The continent’s tour and travel industry experienced an 8% increase in international arrivals in 2016, according to new data from the United Nations World Trade Organisation (UNWTO).

Most heads of states and governments are seeing the urgency to prioritize the sector now directly accounting for 10.2% of the world’s GDP, equivalent to $2.3 trillion, said Josephine Wawira, Communications Head at Jumia Travel, a subsidiary of Jumia, which is a leading regional online retailer.

In a statement issued on December 4th, 2017, Wawira noted that the tourism industry has massive potential to foster positive change and transformation, an aspect that has captured the attention of regional leaders.

Kenya, for instance, has made recent moves to bolster the sector.

The country’s President, Uhuru Kenyatta’s issued a directive – after taking his oath of office for a second term on the 28th of November, 2017 – that Africans visiting the country will henceforth receive a visa on arrival.

The move is designed to further enhance collaboration between Kenya and her African counterparts.

“The freer we are to travel and live with one another, the more integrated and appreciative of our diversity we will become,” emphasized President Uhuru during his inaugural speech.

“To underscore Kenya’s commitment, this shall not be done on the basis of reciprocity,” he added, referring to the issuance of the visa on arrival.

Kenya, joins 21 other African countries that have scrapped or lessened visa restrictions for Africans, among them Ghana, Seychelles, Mauritius, Benin, and Rwanda.

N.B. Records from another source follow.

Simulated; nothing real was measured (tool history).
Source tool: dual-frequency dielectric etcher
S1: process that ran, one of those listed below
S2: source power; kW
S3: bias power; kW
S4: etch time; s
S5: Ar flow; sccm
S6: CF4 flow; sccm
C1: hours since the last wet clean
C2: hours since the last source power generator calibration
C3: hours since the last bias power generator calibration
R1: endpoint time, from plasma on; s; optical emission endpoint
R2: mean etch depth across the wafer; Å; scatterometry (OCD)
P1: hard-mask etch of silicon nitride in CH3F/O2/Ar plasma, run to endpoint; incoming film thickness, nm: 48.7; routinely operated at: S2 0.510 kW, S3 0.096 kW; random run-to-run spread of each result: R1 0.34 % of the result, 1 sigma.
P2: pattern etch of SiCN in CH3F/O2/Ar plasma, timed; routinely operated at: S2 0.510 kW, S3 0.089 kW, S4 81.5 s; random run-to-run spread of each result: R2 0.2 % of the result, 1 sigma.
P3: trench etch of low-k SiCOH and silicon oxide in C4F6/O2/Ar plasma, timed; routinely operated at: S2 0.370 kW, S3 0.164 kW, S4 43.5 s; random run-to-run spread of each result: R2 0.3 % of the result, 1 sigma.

Wawira explained that these efforts by African governments to adopt visa liberalization policies are towards the African Union (AU) Agenda 2063 policy document, that outlines seamless borders and could increase Africa’s tourism revenues by about 25%.

“The visa challenge has in most cases hindered Africans who wish to tour the continent. Such a move by the Kenyan government as well as other African governments that have already implemented the policy is a major endorsement on the tourism sector. After a significant drop in performance during the electioneering period, we believe this will boost tourism numbers especially during this festive season,” said Jumia Travel Kenya’s Country manager, Cyrus Onyiego.

Rwanda also recently announced that from January 1st, 2018, travelers from across the world will receive a 30-day visa on arrival.

“This will no doubt enhance Rwanda’s trade relations with the rest of the world, but also further grow tourism’s prominence both in the country and within the East African region,” Wawira said.